On 22.10.24 18:43:15, Dan Williams wrote:
Changes since v1 [1]:
- Fix some misspellings missed by checkpatch in changelogs (Jonathan)
- Add comments explaining the order of objects in drivers/cxl/Makefile
(Jonathan)
- Rename attach_device => cxl_rescan_attach (Jonathan)
- Fixup Zijun's email (Zijun)
Original cover:
Gregory's modest proposal to fix CXL cxl_mem_probe() failures due to
delayed arrival of the CXL "root" infrastructure [1] prompted questions
of how the existing mechanism for retrying cxl_mem_probe() could be
failing.
I found a similar issue with the region creation.
A region is created with the first endpoint found and immediately
added as device which triggers cxl_region_probe(). Now, in
interleaving setups the region state comes into commit state only
after the last endpoint was probed. So the probe must be repeated
until all endpoints were enumerated. I ended up with this change:
diff --git a/drivers/cxl/core/region.c b/drivers/cxl/core/region.c
index a07b62254596..c78704e435e5 100644
--- a/drivers/cxl/core/region.c
+++ b/drivers/cxl/core/region.c
@@ -3775,8 +3775,8 @@ static int cxl_region_probe(struct device *dev)
}
if (p->state < CXL_CONFIG_COMMIT) {
- dev_dbg(&cxlr->dev, "config state: %d\n", p->state);
- rc = -ENXIO;
+ rc = dev_err_probe(&cxlr->dev, -EPROBE_DEFER,
+ "region config state: %d\n", p->state);
goto out;
}
--
2.39.5
I don't see an init order issue here as the mem module is always up
before the regions are probed.
-Robert
>
> The critical missing piece in the debug was that Gregory's setup had
> almost all CXL modules built-in to the kernel.
>
> On the way to that discovery several other bugs and init-order corner
> cases were discovered.
>
> The main fix is to make sure the drivers/cxl/Makefile object order
> supports root CXL ports being fully initialized upon cxl_acpi_probe()

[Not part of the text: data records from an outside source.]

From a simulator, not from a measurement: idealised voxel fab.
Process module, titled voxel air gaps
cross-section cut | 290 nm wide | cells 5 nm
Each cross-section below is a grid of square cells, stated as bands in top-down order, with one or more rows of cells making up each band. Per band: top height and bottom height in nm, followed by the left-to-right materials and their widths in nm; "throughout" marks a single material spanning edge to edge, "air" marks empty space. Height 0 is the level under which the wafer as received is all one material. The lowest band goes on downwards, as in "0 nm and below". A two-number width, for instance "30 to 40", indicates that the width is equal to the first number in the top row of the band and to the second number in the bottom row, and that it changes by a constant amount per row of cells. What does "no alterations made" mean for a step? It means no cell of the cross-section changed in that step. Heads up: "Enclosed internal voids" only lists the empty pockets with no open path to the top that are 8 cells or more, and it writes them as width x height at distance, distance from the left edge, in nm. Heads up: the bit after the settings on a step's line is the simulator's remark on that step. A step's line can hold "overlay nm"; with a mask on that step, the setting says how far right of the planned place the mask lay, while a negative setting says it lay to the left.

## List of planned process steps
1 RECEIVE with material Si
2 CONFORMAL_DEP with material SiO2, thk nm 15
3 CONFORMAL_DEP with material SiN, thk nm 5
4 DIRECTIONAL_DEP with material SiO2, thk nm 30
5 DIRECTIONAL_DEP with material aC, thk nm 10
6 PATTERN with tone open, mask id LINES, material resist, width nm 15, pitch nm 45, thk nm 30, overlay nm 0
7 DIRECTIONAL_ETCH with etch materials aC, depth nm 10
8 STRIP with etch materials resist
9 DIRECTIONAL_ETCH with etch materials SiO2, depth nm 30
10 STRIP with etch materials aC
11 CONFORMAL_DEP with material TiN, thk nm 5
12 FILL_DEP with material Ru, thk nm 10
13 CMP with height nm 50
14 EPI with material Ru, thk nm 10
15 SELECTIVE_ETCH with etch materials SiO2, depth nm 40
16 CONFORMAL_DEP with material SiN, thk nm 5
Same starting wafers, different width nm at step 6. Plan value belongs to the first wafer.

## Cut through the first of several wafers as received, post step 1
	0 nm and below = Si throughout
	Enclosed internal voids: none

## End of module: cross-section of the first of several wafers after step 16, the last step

> exit. The modular case has some similar potential holes that are fixed
> with MODULE_SOFTDEP() and other fix ups. Finally, an attempt to update
> cxl_test to reproduce the original report resulted in the discovery of a
> separate long standing use after free bug in cxl_region_detach().
>
> [2]:
http://lore.kernel.org/20241004212504.1246-1-gourry@gourry.net
>
> ---
>
> Dan Williams (6):
> cxl/port: Fix CXL port initialization order when the subsystem is built-in
> cxl/port: Fix cxl_bus_rescan() vs bus_rescan_devices()
> cxl/acpi: Ensure ports ready at cxl_acpi_probe() return
> cxl/port: Fix use-after-free, permit out-of-order decoder shutdown
> cxl/port: Prevent out-of-order decoder allocation
> cxl/test: Improve init-order fidelity relative to real-world systems
>
>
> drivers/base/core.c | 35 +++++++
> drivers/cxl/Kconfig | 1
> drivers/cxl/Makefile | 20 +++-
> drivers/cxl/acpi.c | 7 +
> drivers/cxl/core/hdm.c | 50 +++++++++--
> drivers/cxl/core/port.c | 13 ++-
> drivers/cxl/core/region.c | 91 ++++++++++---------
> drivers/cxl/cxl.h | 3 -
> include/linux/device.h | 3 +
> tools/testing/cxl/test/cxl.c | 200 +++++++++++++++++++++++-------------------
> tools/testing/cxl/test/mem.c | 1
> 11 files changed, 269 insertions(+), 155 deletions(-)
>
> base-commit: 8cf0b93919e13d1e8d4466eb4080a4c4d9d66d7b